Sunday, March 4, 2012
SIP, UDP and NAT
Writing about SIP and NAT could fill another blog. This problem was neglected in the SIP standard. Maybe this was done to push the need for IPv6; however for sure whoever had this idea did not make our life easier over the last ten years. NAT remains a major pain in the neck for the whole VoIP world.
For those who don’t know NAT: This is “network address translation” and it deals with problem that there are less IPv4 addresses in the world than there are telephone numbers in the USA. The trick is to abuse the port numbers for addressing purposes. Essentially what it does is to put 16 bit behind the 32 bit IPv4 address, so that we have 48 bits for addressing a service in the Internet. That is the same number of bits that we have for Ethernet addresses, where so far that number was sufficient. That trick worked well enough to keep the service providers upgrade to IPv6.
The other major problem in SIP was that it mandated the support for the UDP transport protocol. This is not only a pain in the neck for the poor programmers who have to deal with message repetition all the time (and which may explain the poor code quality found in many products). This is also a problem for the message size. Try to send a UDP packet with more than 1500 bytes; you will get a lot of “funny” effects. This is called UDP fragmentation. The problem behind it is that the packet cannot be sent in one packet over the network, so it has to be split and reassembled on the other side. While the splitting up usually works, most of the cheap routers available in the real world don’t reassemble the packets and even many SIP devices are not able to do the same job. In other words: If you have a very long name and you name is included in the SIP packet, your phone will probably not ring. Okay, most people don’t have names with 1000 characters; however with the advance of SIP there are so many extensions that make the packet longer. And you end up with packets that don’t make it through NAT. Nice.
Life could have been so easy. All that the SIP authors should have done would be to use TCP transport layer. Then on the signaling side we would not have fragmentation problems and even NAT would work without major glitches. The argument that servers don’t scale well with TCP is frankly from another world, looking at HTTP and Email traffic today (all on TCP).

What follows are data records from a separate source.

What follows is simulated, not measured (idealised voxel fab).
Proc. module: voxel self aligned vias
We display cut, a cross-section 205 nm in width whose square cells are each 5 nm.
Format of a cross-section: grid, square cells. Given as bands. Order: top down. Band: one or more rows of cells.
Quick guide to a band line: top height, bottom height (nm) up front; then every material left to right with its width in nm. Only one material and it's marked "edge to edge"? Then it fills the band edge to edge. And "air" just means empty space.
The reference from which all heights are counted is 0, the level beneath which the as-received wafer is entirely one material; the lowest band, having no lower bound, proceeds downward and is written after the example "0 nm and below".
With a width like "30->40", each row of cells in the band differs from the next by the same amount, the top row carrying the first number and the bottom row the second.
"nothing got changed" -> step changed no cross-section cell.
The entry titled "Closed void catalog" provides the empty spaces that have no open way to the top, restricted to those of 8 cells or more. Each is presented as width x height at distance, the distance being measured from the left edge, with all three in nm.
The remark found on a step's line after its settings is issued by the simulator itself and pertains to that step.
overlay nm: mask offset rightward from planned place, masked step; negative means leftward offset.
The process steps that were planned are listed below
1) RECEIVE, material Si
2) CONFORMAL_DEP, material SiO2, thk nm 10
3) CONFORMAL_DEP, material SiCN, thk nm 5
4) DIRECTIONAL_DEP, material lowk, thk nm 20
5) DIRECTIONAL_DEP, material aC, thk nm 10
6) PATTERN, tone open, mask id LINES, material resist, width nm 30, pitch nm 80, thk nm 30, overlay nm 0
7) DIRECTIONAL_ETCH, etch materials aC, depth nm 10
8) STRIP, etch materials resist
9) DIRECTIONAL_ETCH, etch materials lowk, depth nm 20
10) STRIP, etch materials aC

The m9 supports UDP (including fragmentation, thanks to Linux), TCP and TLS. Whenever you can, my suggestion is to use TCP or TLS to minimize the trouble with NAT. Especially when operating the m9 behind a cheap router. Luckily, most SIP server software today supports TCP. Some of them even don’t support UDP any more (like Microsoft Lync), which is good news.
For the media side, even if SIP would have used only TCP, NAT would have always been a problem. For media, you want short delays. That means you want to send the packet directly between the devices if possible. And that means you have to use UDP. So even if your signaling is working okay, you would still have to fear that your voice connection would not make it. There is a solution for that called ICE, but that is a topic for another long blog post.